Dear friends,
It was a long day at Parliament House yesterday and despite some wins it doesn't touch the sides in terms of structural reform.
The $2 billion commitment to fund 4 year old preschool for four years is fantastic. After so much uncertainty thanks to rolling one-year funding agreements this is welcome. The next stop is to go for the gold standard and extend it to 3 year olds too.
Now call me greedy but $3.4billion allocated to "women's economic security" pales in a budget that is worth $589 billion. There is no doubt it's an improvement on last year and the recognition of women's safety as critical is long overdue.
But this budget falls short of delivering the long-term, systemic change that is needed to urgently improve the safety and economic security of all women and to improve the infrastructure for parents and children.
The $1.7 billion funding for early childhood education and care is more headline than substance. While recognition that affordability of early education is a problem for families is welcome, this funding is spread out over three years and isn’t enough to deliver the essential reform needed to our early learning and care system. When you consider we spend more than $10billion a year on the childcare subsidy, an additional $550K a year isn't enough.
Not one Australian family will receive the relief from childcare costs until next year and disappointingly 750,000 families will miss out all together.
The budget fails to address the early education workforce. Early educators are underpaid, under-appreciated and services are reporting major staff shortages. Appropriate and secure funding for the workforce that delivers early education and care is vital. We urgently need the development and implementation of a National Early Childhood Education and Care Workforce Strategy.
The failure to expand paid parental leave is a missed opportunity. Australian parents have access to the second least adequate paid parental leave scheme in the OECD and women, children and families bear the cost.
The Federal government will continue to fail women and children unless it delivers high quality early childhood education and care universally accessible to every Australian child.

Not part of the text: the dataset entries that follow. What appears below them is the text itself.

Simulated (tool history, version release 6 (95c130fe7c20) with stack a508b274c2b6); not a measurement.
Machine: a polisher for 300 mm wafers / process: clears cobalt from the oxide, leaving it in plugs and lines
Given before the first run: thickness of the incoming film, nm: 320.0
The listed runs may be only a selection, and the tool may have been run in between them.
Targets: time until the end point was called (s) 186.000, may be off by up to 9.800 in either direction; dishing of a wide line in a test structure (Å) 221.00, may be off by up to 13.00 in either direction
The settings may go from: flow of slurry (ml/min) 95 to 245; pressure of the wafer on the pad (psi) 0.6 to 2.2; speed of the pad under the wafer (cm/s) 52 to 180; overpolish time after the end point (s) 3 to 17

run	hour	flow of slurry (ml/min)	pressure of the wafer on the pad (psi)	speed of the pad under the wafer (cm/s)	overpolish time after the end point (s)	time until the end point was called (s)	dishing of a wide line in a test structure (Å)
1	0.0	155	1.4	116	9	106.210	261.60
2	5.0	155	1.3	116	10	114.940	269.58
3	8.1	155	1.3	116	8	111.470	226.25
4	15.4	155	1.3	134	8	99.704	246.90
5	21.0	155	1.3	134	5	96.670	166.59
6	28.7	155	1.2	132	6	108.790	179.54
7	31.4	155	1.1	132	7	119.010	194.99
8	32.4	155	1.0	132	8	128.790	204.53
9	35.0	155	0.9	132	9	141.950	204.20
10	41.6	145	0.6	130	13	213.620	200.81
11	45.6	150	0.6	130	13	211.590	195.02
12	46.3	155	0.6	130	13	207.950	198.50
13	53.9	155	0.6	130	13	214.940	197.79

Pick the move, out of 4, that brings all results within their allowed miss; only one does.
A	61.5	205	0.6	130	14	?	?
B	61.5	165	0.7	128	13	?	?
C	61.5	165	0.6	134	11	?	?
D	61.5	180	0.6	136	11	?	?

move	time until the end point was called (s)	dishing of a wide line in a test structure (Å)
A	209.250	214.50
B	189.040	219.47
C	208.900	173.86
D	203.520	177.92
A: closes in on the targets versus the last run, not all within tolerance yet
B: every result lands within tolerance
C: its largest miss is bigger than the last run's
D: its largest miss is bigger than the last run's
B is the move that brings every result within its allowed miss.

To end on a more positive note: We handed over the signatures from our petition to eight Labor MPs and one Labor Senator at Parliament House. It was a great meeting and there was a lot of understanding and support for our cause. Thanks to the ongoing support from people like you - our members - there is a growing number of politicians who recognise that it is time for a National Parenting Strategy: a coordinated framework of policies that will deliver optimal outcomes - for children, parents, society and the economy.
And we'll keep banging the drum until we get it. Thanks again for your support.